New LPs Breathe Life Into Fundraising Market

It will be extremely challenging, with many investors overallocated and short on cash for new commitments or even for funding existing ones. Yet newcomers to the field will provide some welcome relief from the slammed doors that many general partners will encounter, if they dare hit the fundraising trail at all this year.

Buyouts has identified 20 limited partners who want to give you money. Yes, really. They’ve got at least $8 billion to dedicate to private equity. See the table for information on who they are and what they have to spend. They range from those who have already backed a few private equity funds but still have a long way to go to reach their allocations, to those who have just begun a search for consultants to tell them how to proceed with the asset class.

Many of these newbies represent smaller U.S. state, county and municipal plan sponsors that have only recently been granted permission to invest in private equity or who previously did not have the staff to handle the asset class.

Due to their conservative nature, many states, such as the Public Employees’ Retirement System of Mississippi, whose initial exposure to private equity will likely be via fund of funds, previously had laws allowing only investments in equities or fixed income vehicles and prohibiting investments in alternative asset classes.

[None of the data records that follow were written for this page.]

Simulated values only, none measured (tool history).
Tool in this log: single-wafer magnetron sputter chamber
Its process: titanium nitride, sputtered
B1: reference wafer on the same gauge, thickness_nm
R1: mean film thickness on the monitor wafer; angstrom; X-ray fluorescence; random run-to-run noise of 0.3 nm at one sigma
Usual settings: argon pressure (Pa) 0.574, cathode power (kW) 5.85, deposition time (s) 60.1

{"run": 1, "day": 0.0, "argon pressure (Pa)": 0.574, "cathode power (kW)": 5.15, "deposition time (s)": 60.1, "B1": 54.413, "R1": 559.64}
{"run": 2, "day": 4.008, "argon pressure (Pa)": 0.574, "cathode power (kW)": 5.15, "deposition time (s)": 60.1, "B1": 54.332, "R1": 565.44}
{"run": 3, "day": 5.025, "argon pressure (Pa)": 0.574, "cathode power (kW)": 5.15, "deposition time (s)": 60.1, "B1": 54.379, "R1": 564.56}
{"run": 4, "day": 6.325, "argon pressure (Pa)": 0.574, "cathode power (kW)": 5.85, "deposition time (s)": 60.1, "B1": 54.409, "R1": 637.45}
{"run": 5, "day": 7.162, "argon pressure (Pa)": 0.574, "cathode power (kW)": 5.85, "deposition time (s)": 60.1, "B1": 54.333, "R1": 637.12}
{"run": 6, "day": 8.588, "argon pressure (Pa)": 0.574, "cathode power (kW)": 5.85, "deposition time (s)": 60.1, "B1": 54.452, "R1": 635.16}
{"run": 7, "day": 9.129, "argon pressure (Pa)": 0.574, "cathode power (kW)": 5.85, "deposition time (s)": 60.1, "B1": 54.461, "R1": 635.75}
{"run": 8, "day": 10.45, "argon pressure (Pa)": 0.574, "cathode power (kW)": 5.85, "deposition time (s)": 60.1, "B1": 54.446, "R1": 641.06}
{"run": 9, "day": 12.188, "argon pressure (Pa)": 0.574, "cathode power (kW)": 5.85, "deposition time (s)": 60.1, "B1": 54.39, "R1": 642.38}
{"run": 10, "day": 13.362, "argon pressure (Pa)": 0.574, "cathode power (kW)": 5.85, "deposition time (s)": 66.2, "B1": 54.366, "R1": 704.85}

Others, such as the Maine Public Employees Retirement System, whose program is expected to include venture capital, buyout, distressed and mezzanine funds, had investment boards that simply did not understand the asset class and had to be educated accordingly before feeling comfortable committing to it. And some pension funds, such as the Kentucky Retirement Systems, which is looking to globalize its private equity portfolio by committing to buyout funds dedicated to Europe and Asia to reduce risk and enhance returns, came under fire for low returns and a lack of diversification across asset classes. They have added or upped their targets to private equity to ameliorate those problems.

A lot of these public pension funds now have target allocations to private equity of 3 percent to 10 percent. For example, the $26 billion Tennessee Consolidated Retirement System only received permission to commit to private equity in June and just hired Lamar Villere to lead the program, which has a target allocation to private equity of 3 percent, or about $800 million. The future LP plans tol begin its search for a private equity consultant this spring, so it will not be deploying any capital until later this year. It can pledge to domestic and international venture capital, corporate buyouts, mezzanine, distressed debt, special situations and secondary funds.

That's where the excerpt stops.